Hacker News new | ask | show | jobs
by pegasuscollins 3109 days ago
What do you mean by ordering? This is easy to miss in the linked "spec" (I did too at first) but there is a sentence:

"Object members must be sorted by ascending lexicographic order of their keys."

1 comments

They need to tighten that a bit, though. “Lexicographic” isn’t clear enough even ignoring locale dependencies.

Looking at the reference implementation, it contains

  encode = encodeUtf8 . generate
So, the sorting is done before conversion to UTF-8.

Relevant line, I think is

  genObject hm = "{" <> foldl' go mempty (sortOn fst (HM.toList hm)) <> "}"
So, it uses Data.String’s sort order, which seems to be to lexicographic by Unicode code point (https://stackoverflow.com/a/3126287)

⇒ implementations cannot sort the UTF-8 byte st sequences lexicographically. I think that’s a bad choice (if it was a choice and not an oversight)

I’ve never written a single line of Haskell, so corrections welcome.

Have you seen the relevant reference in RFC3629, page 2? It's explicitly listed there as a feature: "The byte-value lexicographic sorting order of UTF-8 strings is the same as if ordered by character numbers"

Agree that specifying the keys to be ordered >by unicode code points< instead of >lexicographically< would be less ambiguous though.

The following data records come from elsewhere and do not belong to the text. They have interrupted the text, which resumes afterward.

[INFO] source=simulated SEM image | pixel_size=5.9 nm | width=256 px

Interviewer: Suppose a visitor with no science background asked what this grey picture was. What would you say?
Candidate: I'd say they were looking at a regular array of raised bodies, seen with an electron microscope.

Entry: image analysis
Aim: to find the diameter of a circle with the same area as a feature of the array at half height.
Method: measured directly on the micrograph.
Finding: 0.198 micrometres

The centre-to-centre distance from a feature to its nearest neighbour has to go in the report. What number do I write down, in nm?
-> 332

I definitely meant ordering by Unicode code points. Someone very helpfully opened an issue and we're trying to figure out the right wording there: https://github.com/seagreen/Son/issues/13
Looks good. I still foresee interoperability problems between implementations, though. It just is too easy to mix up the ‘sort by key’ and ‘escape various control characters’ steps (CR sorts before ascii characters, but “\n” sorts after it)

Even if the spec requires it, I fear implementations will also canonicalize strings differently, breaking sort order.